Care for the Caregiver: The Importance of Self-Compassion

About a month ago, I had the chance to attend the Skoll World Forum on social entrepreneurship in Oxford, England. I have long wanted to go, and conditions came together this year for it to be possible. I felt that I was likely the most relaxed person there: I didn’t have a project I was seeking funding for, a particular connection I wanted to make, and I certainly wasn’t seeking acknowledgment for anything. I was going as a participant eager to learn.
I wanted to understand more fully what social entrepreneurship was — particularly as distinguished from social activism, humanitarianism, or, for that matter, plain old service. So I asked around. The descriptions of social entrepreneurship that I heard usually began with an acknowledgment of the fact that, while many social systems in existence are stable, they are also unjust. If you can’t get health care or a lawyer, or if there are land mines in your area long after a war, it’s “just the way things are.”
The individuals and groups who are determined to disrupt the status quo are staunch in their active commitment to open up the space for solutions to take root, to grow to scale, and to be established in a way that become the new reality: a still-stable but more just system. It’s massive work — seeing what isn’t in the world but could be, and should be.

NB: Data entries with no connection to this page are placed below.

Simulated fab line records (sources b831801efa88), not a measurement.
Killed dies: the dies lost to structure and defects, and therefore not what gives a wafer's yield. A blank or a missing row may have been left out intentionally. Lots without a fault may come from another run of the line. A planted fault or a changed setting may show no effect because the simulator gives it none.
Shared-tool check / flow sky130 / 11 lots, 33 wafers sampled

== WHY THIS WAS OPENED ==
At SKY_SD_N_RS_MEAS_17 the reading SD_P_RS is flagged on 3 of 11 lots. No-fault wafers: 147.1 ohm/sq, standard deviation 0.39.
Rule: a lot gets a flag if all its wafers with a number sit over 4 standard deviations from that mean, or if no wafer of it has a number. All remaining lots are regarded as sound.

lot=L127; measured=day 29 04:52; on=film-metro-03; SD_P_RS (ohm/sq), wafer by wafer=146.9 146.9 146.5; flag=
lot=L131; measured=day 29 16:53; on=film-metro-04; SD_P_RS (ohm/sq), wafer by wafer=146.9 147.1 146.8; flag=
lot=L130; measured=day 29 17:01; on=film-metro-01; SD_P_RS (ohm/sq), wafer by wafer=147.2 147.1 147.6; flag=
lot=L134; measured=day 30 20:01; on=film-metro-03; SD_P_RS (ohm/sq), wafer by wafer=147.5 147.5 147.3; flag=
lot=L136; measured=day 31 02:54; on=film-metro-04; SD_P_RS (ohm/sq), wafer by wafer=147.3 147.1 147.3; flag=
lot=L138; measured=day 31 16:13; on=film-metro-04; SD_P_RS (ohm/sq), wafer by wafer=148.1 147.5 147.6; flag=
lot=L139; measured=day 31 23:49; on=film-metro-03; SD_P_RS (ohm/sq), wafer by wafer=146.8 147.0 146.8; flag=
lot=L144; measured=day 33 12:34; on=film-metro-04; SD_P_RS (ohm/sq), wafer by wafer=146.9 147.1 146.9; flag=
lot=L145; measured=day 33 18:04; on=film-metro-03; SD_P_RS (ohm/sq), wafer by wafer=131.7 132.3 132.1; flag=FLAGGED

A UK Aid worker clears mines in Afghanistan. (UK Department for International Development / Flickr / Some Rights Reserved)

You can imagine my surprise when I ended up being put on a panel at the last minute. I walked the the room to sit in the audience and was told my chair was up front. My fellow panelists were exemplary social entrepreneurs, and I knew I’d have a lot to learn from them.

One notable panelist was Bart Weetjens, a Zen Buddhist monk who is the founder of Apopo, a Belgian NGO that trains African giant-pouched rats to detect the odor from volatile compounds in land mines, and now to detect tuberculosis in sputum samples. Thanks in large part to Apopo’s work, Mozambique has been declared free of all known land mines. Having recently thought and written about the pervasive presence and detrimental effects of land mines around the world, I found myself overwhelmed by Bart’s description of his extraordinary work.
While there are still approximately 110 million anti-personnel land mines in the ground, and another estimated 100 million stockpiled around the world, Apopo’s work has made a real difference, and provides hope for further measurable change. As I listened, I was not only moved and inspired by the results of Bart’s efforts, but also by his creativity, innovation, and ability to think in a way that challenges societal assumptions, judgments, and mores. After all, Bart looked to rats for their positive potential, and was able to harness their intelligence for immense good.
I also felt a profound shift in my perspective in response to Karen Tse, another panelist who is the founder of an organization called International Bridges to Justice. As Karen explained to me, most people in the world who are tortured are not political prisoners as we might imagine. They are brought up on a criminal charge, and simply don’t have legal representation to protect their rights. Karen’s organization is now working in 40 countries to provide such representation.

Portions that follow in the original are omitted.